Come to Stillness: Take a few minutes to allow your mind and heart to
be still before God.
Opening Prayer: Take, Lord, and receive all that I am and
have. You’ve given it all to me; I give
it all back to you. Do with me as you
want. Just give me your love and your
grace and that’s enough.
~St.
Ignatius
Scripture Reading for the Day: John 8:31-38
Reading for Reflection:
So much of the journey forward involves a
letting go of all that once brought us life.
We turn away from familiar abiding places of the heart, the false selves
we have lived out, the strengths we have used to make a place for ourselves and
all our false loves, and we venture forth in our hearts to trace the steps of
the One who said, “Follow me.” In a way,
it means that we stop pretending: that life is better than it is, that we are
happier than we are, that the false selves we present to the world are really
us. We respond to the Haunting, the
wooing, the longing for another life.
Pilgrim (Pilgrim’s Progress) begins his adventure toward
redemption with a twofold turning: a turning away from attachment and a turning
toward desire. He wanted life and so he
stuck his fingers in his ears and ran like a madman (“a fool,” to use Paul’s
term) in search of it. The freedom of
heart needed to journey comes in the form of detachment. As Gerald May writes
in Addiction and Grace,
Detachment
is the word used in spiritual tradition to describe freedom of desire. Not freedom from desire, but freedom of
desire…An authentic spiritual understanding of detachment devalues neither
desire nor objects of desire. Instead,
it “aims at correcting one’s own anxious grasping in order to free oneself for
committed relationship with God.”
According to Meister Eckhart, detachment “enkindles the heart,
awakens the spirit, stimulates our longings, and shows us where God is.

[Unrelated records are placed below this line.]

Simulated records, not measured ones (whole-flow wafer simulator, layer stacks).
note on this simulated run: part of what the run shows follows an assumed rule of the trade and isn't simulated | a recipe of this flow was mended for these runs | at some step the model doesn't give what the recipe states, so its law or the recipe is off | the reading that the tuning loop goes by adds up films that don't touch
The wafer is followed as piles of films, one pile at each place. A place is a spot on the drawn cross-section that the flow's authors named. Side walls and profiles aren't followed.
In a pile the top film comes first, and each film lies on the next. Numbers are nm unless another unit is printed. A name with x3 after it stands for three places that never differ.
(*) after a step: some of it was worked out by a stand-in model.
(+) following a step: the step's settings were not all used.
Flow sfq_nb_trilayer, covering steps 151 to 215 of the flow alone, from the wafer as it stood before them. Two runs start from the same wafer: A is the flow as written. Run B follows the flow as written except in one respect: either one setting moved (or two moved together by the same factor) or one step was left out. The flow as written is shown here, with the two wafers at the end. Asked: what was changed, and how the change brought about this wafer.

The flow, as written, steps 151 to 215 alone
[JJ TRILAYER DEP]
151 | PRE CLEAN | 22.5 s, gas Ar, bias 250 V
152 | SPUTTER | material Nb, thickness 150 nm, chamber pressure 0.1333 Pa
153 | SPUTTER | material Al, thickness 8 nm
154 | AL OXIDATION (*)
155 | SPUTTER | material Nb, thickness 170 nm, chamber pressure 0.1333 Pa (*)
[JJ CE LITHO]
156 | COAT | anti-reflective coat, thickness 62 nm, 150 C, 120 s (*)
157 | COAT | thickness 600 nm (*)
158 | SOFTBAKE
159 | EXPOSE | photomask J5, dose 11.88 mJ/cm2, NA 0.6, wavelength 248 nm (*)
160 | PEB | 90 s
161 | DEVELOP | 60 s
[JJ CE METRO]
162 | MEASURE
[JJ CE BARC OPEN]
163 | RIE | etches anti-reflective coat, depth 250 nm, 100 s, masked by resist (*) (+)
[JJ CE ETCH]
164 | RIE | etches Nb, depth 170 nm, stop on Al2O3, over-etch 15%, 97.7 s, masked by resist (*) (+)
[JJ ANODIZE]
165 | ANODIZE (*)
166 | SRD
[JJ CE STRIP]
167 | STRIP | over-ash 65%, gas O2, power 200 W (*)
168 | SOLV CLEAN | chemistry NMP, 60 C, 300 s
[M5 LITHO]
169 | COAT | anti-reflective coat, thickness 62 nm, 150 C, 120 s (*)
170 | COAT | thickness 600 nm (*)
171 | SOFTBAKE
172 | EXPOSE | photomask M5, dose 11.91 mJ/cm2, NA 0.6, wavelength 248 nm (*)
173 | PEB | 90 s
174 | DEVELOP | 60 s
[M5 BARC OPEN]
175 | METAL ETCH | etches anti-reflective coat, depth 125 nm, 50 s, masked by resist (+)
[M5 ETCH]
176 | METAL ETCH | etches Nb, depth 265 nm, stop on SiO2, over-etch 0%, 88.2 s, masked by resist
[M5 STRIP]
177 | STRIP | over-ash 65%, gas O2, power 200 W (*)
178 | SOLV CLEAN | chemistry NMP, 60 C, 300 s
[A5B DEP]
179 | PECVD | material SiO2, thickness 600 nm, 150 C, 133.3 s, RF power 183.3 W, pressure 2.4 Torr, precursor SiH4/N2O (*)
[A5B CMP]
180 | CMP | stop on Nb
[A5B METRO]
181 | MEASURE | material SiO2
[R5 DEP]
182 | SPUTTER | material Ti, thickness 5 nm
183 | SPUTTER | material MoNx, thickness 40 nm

With an awakened heart, we turn and face
the road ahead, knowing that no one can take the trip for us, nor can anyone
plan our way. When he sets out, Bunyan’s
Pilgrim has no map, no itinerary, no step-by-step travelogue with each day’s
adventure carefully planned out. All he
has is his desire and a general idea that the way of life lies somewhere along
the road ahead. As the poet Wallace
Stevens wrote, “The way through the world is more difficult to find than the
way beyond it.” So many of the programs
of modern Christianity with three steps to this and seven steps to that and a
principle for everything are in fact an effort not to journey at all. More often than not, they are pursued with a
desire to hunker down and make life work, here, now. The Sacred Romance is not something to be
managed, but to be lived. We cannot
remove the element of mystery from the road before us nor can we eliminate the
dangers. But we can learn from pilgrims
who have gone before something of the road conditions, the weather, the
hazards, and the places of rest and refreshment. (The Sacred Romance
by Brent Curtis and John Eldredge)
Reflection and Listening: silent and written
Prayer: for the church, for others, for myself
Prayer: for the church, for others, for myself
Closing Prayer: Lord Jesus, thank you that the truth will set us free. And if the truth will set us free, help us to realize that when we are not free it must be because we are believing something that is not true. Lead us into all truth. In your name and you’re your glory. Amen.